The 1763 treaty ending the French and Indian War saw a redistribution of North America among the Powers of Europe: In order to get British-occupied Cuba back, France's ally Spain ceded Florida to Great Britain. By way of compensation, the real loser of the war, France, ceded its Louisiana colony to Spain.
Great Britain had big plans for its newly-acquired territories, and wasted no time in putting them into action: George III's Proclamation of 1763 set up the colonies of Quebec, West Florida, East Florida, and Grenada. Later history would guarantee that only Grenada would be a money-maker for its backers.
West Florida included the stretch of the Gulf Coast between the Mississippi River and the Chattahoochee and Apalachicola Rivers. Settlement was concentrated around the old French settlements of Biloxi, Mobile, Baton Rouge, and Natchez, as well as the capital, the former Spanish fortress at Pensacola. New Orleans, being on the correct side of the Mississippi but the wrong side of Lake Ponchartrain, was part of Spanish Louisiana.
The Proclamation set the colony's northern boundary as a line extending due east of the confluence of the Mississippi and Yazoo Rivers to the Chatahoochee. Since the Chickasaw and Creek Indians were still very strong in the region, this boundary meant little and settlement never extended very far from the coast.
In order to stifle competition, the land developers behind the Proclamation made sure that George also prohibited the expansion of the existing British colonies in North America west of the Appalachians. That would cause a bit of trouble later, being one of the principal irritants that caused those colonists to rebel against Great Britain in 1775. The Revolutionary War saw West Florida as a stronghold of Loyalism. When France entered the war in 1779, its ally Spain entered as well. The Spanish governor of Louisiana, Bernardo de Galvez, quickly captured Baton Rouge, Natchez, Mobile, and Biloxi, but a hurricane damaged his fleet in 1780, and the capture of Pensacola required another two years, reinforcements from Havana, a four-month seige, and a lucky explosion of a powder magazine. (Lucky for Galvez, that is; the explosion killed 100 British soldiers). Pensacola finally surrendered on May 10, 1781, five months before the surrender at Yorktown. The 1795 Pinckney Treaty gave West Florida north of the 31st parallel (including Natchez) to the new United States. This line can now be seen as part of the boundary between Alabama and Florida, and part of the boundary between Mississippi and Louisiana. The inhabited southern part was governed by the Spanish, although most of the settlers were Americans.
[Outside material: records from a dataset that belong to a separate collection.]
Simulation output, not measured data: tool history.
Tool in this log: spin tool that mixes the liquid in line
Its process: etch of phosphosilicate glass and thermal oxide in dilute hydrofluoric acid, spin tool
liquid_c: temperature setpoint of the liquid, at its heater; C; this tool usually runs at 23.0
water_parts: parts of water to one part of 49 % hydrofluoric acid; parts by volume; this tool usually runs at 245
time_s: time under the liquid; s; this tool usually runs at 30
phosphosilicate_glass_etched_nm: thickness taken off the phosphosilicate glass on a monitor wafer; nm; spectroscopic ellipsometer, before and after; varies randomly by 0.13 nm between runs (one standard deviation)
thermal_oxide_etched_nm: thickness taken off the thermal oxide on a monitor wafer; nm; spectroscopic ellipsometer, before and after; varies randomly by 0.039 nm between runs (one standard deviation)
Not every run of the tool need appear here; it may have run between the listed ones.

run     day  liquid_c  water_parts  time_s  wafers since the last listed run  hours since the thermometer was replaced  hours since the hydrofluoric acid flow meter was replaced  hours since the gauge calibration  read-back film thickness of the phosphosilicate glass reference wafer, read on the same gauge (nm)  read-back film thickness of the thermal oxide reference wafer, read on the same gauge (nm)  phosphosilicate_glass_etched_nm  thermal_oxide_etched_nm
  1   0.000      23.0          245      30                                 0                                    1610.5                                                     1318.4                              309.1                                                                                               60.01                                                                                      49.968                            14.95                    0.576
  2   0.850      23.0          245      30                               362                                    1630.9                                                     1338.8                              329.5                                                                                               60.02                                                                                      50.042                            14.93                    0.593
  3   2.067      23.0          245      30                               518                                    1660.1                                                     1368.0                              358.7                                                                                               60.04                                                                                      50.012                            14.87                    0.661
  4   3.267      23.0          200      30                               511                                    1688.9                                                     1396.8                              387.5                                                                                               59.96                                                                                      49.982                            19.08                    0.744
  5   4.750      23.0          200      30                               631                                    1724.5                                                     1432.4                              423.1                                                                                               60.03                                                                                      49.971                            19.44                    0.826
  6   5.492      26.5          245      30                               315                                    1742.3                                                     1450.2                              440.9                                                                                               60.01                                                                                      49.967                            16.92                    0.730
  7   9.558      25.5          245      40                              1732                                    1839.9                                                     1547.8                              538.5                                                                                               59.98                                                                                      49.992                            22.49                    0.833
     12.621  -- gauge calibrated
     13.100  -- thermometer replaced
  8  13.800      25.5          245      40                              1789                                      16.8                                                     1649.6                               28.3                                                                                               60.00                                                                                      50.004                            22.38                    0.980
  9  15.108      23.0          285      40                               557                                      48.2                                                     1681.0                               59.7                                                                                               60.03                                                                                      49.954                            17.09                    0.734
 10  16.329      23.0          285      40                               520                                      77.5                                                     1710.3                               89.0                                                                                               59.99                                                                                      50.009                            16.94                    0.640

Spain was the weakest sister in the European coalition against Revolutionary France, and in 1800 they quit the war, accepting Napoleon Bonaparte's terms in the the Treaty of San Ildefonso, which allowed French troops to occupy Spain, and transferred Louisiana back to the French. Napoleon, having enough to do fighting off the rest of Europe, turned around and sold Lousiana to the United States in 1803. Soon after, the Spanish people rebelled against Napoleon's occupying troops. This caused Napoleon to put his brother Joseph on the throne of Spain. The British saw an opportunity and landed in Portugal in 1808, touching of the Peninsular War.
The loss of Spanish control over Spain made the governance of Spain's colonies in the New World that much harder, and rebellions sprung up all over Latin America. In 1810, a group of American settlers declared West Florida independent from Spain and set up a republic. A blue flag with a white star flew over the capital, Baton Rouge, for a few weeks. Then, United States President James Madison reinterpreted the Louisiana Purchase to include West Florida, and sent troops to annex it. This alarmed the Spanish rebels in Texas so much they decided not to ask the United States for military help, and gave up their rebellion.
British naval supremacy during the War of 1812 meant that West Florida was easily re-occupied by the British, but they returned the territory to the US with the Treaty of Ghent. West Florida became a permanent part of the United States, now part of the states of Louisiana, Mississippi, Alabama, and Florida (the rest of which was acquired in 1819).